On 24th February 2010 District Judge Thomas made a representation order as asked and gave directions for the trial of the consolidated claims. He ordered that Mr and Mrs Watkins should represent all of the defendants in the consolidated claims but also provided for Mr and Mrs Milner and the other defendants to take the two points referred to above. There was no appeal against this order but a number of the appellant defendants have criticised it on the basis that it prevented them from raising defences of their own beyond those referred to in the order. But it seems to me that the District Judge did accurately identify any pleaded defences which were not contained within the defence served on behalf of Mr and Mrs Watkins and the advantages of having those points argued by counsel were obvious. In any event, it is now far too late to seek to challenge case management directions made in advance of the trial.

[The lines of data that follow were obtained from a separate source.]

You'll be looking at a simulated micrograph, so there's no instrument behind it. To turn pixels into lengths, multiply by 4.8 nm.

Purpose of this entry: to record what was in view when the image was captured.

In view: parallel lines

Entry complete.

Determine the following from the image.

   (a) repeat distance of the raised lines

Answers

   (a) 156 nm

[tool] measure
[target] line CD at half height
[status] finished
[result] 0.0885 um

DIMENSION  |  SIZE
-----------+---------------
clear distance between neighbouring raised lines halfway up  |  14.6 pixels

One consequence of the representation order was that the trial judge had only one set of pleadings to consider. On 9th April 2010 the Watkins’ defence and counterclaim was re-amended so as to make it clear that the represented defendants were relying on the four points described in paragraph 13 above. Although raised tangentially during the course of this appeal by Mr and Mrs Weston (who have appeared on behalf of Mr Wilkinson), no request was made by any of the defendants to amend the defence in order to raise the further argument that Kerdene could not enforce the payment covenant if it no longer provided all of the facilities described in Schedule 1 to the conveyance. Mr Johns told us that had this point been pleaded Kerdene would have wanted to adduce further evidence about the extent of the facilities which originally existed on MEL’s land and the steps taken by Kerdene since 2000 to restore some of the relevant facilities which had been lost. All that I need say about this point is that it will be apparent from the earlier summary of the conveyancing history that many of the most popular leisure facilities were never within MEL’s ownership and could not therefore have been included in the rights granted under Schedule 1 of the conveyances. Paragraph (c) of Schedule 1 ought therefore to be given a limited meaning consistent with the property which MEL owned at the relevant time. The loss of the swimming pool and the other facilities on the land in the ownership of Transglen Limited is unlikely therefore to have provided the defendants with a further defence to Kerdene’s claims.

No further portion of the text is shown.